It might seem like stating the obvious to observe that most of the moments in our days are spent getting from A to B. Getting to work, and home again. Getting to a movie, or dinner. Life follows the same pattern- we’re trying to get somewhere: To a better job or relationship, to grad school, or to our next vacation. How many of us spend the winter waiting and wishing for spring to get here? That’s the conventional approach to life- always on the way somewhere, looking forward to something in the future. It’s the natural flow of life, orienting toward the next project, goal or experience. And in many ways it’s all good. We need goals to reach for. They give us meaning, purpose and structure.

But there can also be a problem in this. We tend to approach difficult feelings like anxiety or sadness or hurt, in this ‘get somewhere’ mindset. When we do, it doesn’t tend to work too well, and we can multiply our difficulties. Not only do we have an uncomfortable feeling on our hands, but now we’re trying to get somewhere- usually, away from it. So we end up trying to run away from the feeling, but of course it comes with us. How poignant, our efforts to run from something that’s inside us and isn’t really a thing anyway. It’s the very human mistake of approaching an internal experience with the same tools we use for external things.

Few experiences can make us feel more out of control or crazy than trying to control something we can’t control.

Many of us have never been taught this important distinction between things we can do something with and those we probably can’t- so it’s certainly not our fault when we fall into this trap.

The meditation traditions teach us a different skill- how to be, rather than what to do. We learn that with uncomfortable feelings, what sometimes helps the most is recognizing how we struggle with what we feel: Not trying to ‘get’ anything or anywhere. Not trying to get free of them, get rid of them, or get anything else. It’s a tricky skill to master, because there’s so little that we actually ‘do’ in Mindfulness. In fact, a lot of Mindfulness is learning to stop the doing- to stop struggling, stop avoiding, stop judging (ourselves or our feelings) and stop trying to solve anything. On one level, we learn to just let go.

As the great Thai Forest meditation tradition teacher, Ajahn Chah, said:

If you let go a little, there’s a little peace.

If you let go a lot, there’s a lot of peace.

If you let go completely, there’s complete peace.

This skill of letting things be is a good addition to anyone’s mental/emotional tool kit. But we also need to remember it’s not the answer to all of our problems. We need both the ability to do, to act, and sometimes we need the opposite. It’s been said that wisdom is the growing understanding of when to act and when to let it be. And it’s often our fruitless struggles to do something in reaction to something that can’t ‘be done’ that teaches us the distinction.

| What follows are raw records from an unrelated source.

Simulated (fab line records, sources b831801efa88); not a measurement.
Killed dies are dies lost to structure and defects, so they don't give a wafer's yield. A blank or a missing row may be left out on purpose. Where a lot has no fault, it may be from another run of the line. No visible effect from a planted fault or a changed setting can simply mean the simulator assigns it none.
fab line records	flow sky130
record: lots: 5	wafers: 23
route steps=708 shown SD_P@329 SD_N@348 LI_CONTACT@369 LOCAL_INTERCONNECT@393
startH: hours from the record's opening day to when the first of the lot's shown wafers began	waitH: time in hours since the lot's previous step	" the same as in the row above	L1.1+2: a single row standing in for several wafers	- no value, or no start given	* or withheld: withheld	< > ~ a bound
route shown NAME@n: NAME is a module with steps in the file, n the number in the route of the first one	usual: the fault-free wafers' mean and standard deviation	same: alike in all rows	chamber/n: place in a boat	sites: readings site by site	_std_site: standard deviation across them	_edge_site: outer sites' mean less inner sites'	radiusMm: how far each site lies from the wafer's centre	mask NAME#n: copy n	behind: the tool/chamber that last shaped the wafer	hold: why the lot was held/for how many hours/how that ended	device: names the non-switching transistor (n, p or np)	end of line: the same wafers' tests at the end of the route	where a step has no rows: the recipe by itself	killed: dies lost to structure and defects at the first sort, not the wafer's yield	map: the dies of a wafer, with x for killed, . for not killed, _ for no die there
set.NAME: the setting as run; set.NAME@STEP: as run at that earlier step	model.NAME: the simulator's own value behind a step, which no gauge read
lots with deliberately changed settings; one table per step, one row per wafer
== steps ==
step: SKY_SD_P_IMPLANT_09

There’s a humorous story that illustrates how we can learn from our fruitless struggles and choices, and take the valuable learning: A successful professional was asked how she got to her impressive level of career success. “Making good choices,” she said. But how, she was asked, did she learn to make good choices? “From experience,” she said. And how did she get this experience? “From making poor choices,” she said. Funny how that works!

Mindfulness helps us see the results of poor choices, including when we try to control or avoid what we feel. It gives us the option of putting down the struggle for a moment or two, and noticing how that feels. Quite a bit of good research has shown that people feel better when they learn and practice Mindfulness, including through learning to stop struggling with things they have no control over. Letting go of fruitless efforts to control, ironically, tends to make people feel more in control of themselves.

Instead of trying to get ‘there’, we learn to be ‘here’, differently, with less fear, less struggle, more acceptance, more self-compassion.